Monday, August 25, 2014

The Liberation of Paris




  Seventy years ago today, Paris was liberated.
     On August 25, 1944, after five years of German Occupation, the Nazi commander and military governor of Paris, General Dietrich von Choltitz, surrendered at the Hôtel Meurice, across from the Tuileries Gardens, one of the places where the French Résistance had started a revolt from the inside.  Enough time had been lost under the Occupation, the freedom fighters felt.  They refused to just sit by and wait for the Allied troops to free the city for them.
     A partial retreat of the German Army started on August 19th and people stayed indoors, so as not to give the retreating soldiers an excuse to vent their bad tempers.  But the streets didn’t remain deserted for long.  The FFI (Forces Françaises de l’Intérieur) - a term coined by French General de Gaulle from his wartime London HQ - took part in skirmishes throughout the French capital.  The Tuileries was one place of insurrection.  The Préfecture de Police on the Ile de la Cité was another one, and the pockmarks of the gun battle between the French and their Nazi overlords are still visible on the facade facing Notre-Dame.  General strikes erupted as of August 18th, but not in time to stop the last convoys to Buchenwald.  Résistance posters sprang up throughout the city.  Many heard the call; at least 1,000 lost their lives.
     Meanwhile, General Eisenhower, the Supreme Allied Commander in Western Europe, had his sights on Germany.  His intention was to head straight for the border, giving Paris a wide berth.  The French capital would take too much time and assets in guerrilla street-by-street warfare, he felt.  Plus he knew that Hitler had ordered Paris to be leveled rather than surrendered; the German army had already set fire to the Grand Palais, a stronghold of the Résistance.
     But de Gaulle, being characteristically de Gaulle, and fearing starvation and reprisals by the Nazis, said that, should Eisenhower do that, he would give the order for the French 2nd Armored Division to liberate the city on its own.  He pointed out to the American general that the Communists had been the leading, and for the first years of the Occupation the only, organized force fighting the Nazis within France.  If Paris were not freed, the way would be open for the Communists to do it themselves and then take over the government.  (As it was, the Communist Party became a respected force in French politics for years after the war because of their role during the Occupation.)  Although the USSR and the USA were Allied partners in this war effort, the specter of the future Cold War was already perceptible.  De Gaulle’s arguments won out.  French Gen. Leclerc led the 2nd Armored Division toward Paris, then through the suburbs and into the capital itself.
     General von Choltitz surrendered at his hotel on August 25th, 1944, and Paris was still standing.  It was a happy day for Paris.
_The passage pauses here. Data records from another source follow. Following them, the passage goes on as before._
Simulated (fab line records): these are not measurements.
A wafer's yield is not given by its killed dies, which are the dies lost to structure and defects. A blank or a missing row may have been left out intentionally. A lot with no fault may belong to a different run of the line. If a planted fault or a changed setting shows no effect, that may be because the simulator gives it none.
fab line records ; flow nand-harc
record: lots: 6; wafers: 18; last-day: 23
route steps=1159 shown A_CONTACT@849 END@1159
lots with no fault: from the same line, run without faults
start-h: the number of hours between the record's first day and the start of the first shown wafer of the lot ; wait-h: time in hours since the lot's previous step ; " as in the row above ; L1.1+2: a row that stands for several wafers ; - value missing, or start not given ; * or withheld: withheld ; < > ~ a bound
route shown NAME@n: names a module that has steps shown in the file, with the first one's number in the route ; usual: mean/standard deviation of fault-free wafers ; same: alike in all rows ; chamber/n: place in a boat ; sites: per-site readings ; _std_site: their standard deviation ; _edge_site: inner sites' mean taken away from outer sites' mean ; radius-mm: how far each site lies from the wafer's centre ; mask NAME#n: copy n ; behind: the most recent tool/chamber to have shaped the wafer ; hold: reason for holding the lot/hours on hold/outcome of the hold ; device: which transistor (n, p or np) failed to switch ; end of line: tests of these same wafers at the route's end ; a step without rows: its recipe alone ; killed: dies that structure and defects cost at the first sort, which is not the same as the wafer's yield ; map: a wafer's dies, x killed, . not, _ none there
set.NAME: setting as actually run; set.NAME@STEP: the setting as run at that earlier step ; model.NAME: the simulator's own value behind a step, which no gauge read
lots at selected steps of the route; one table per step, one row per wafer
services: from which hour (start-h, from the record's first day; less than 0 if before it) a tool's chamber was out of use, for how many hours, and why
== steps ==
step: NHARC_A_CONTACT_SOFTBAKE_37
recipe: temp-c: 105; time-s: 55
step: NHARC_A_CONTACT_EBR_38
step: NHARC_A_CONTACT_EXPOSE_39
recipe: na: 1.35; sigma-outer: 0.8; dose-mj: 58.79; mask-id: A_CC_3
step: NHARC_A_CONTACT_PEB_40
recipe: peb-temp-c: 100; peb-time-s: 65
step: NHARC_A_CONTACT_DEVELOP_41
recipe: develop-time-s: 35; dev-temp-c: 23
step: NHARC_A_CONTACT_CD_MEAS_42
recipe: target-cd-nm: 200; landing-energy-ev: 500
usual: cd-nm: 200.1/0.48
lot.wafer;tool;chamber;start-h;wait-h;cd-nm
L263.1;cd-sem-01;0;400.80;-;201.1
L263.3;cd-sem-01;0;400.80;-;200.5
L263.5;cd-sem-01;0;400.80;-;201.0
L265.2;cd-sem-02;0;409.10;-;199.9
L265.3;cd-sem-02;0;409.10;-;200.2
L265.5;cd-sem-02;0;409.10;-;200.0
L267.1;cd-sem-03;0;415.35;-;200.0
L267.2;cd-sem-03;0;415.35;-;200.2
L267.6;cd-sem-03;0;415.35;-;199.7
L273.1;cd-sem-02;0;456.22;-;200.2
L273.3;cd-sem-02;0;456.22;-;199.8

A play called Diplomatie covers the secret meeting between von Choltitz and Swedish consul-general Raoul Nordling, at the request of the Résistance.  No one really knows what was said.  Perhaps, even without Nordling’s intervention, von Choltitz would have disobeyed Hitler’s order to reduce Paris to rubble and refused to detonate all those tons of dynamite placed under every bridge and every monument of the French capital.  But Paris was saved in the end, and that’s all that really counts.
     A movie has since been made with the same leading actors:  Niels Arestrup and André Dussollier.
      I wrote about that play in my blog on October 21, 2011.  You can go back and read it if you want:  http://www.sandyschopbach.blogspot.fr/2011/10/out-and-about-diplomatie.html.
Diplomatie, with André Dussollier & Niels Arestrup

Fittingly, perhaps, this blog about the city I love so much is Blog Number 200 of Sandy’s France.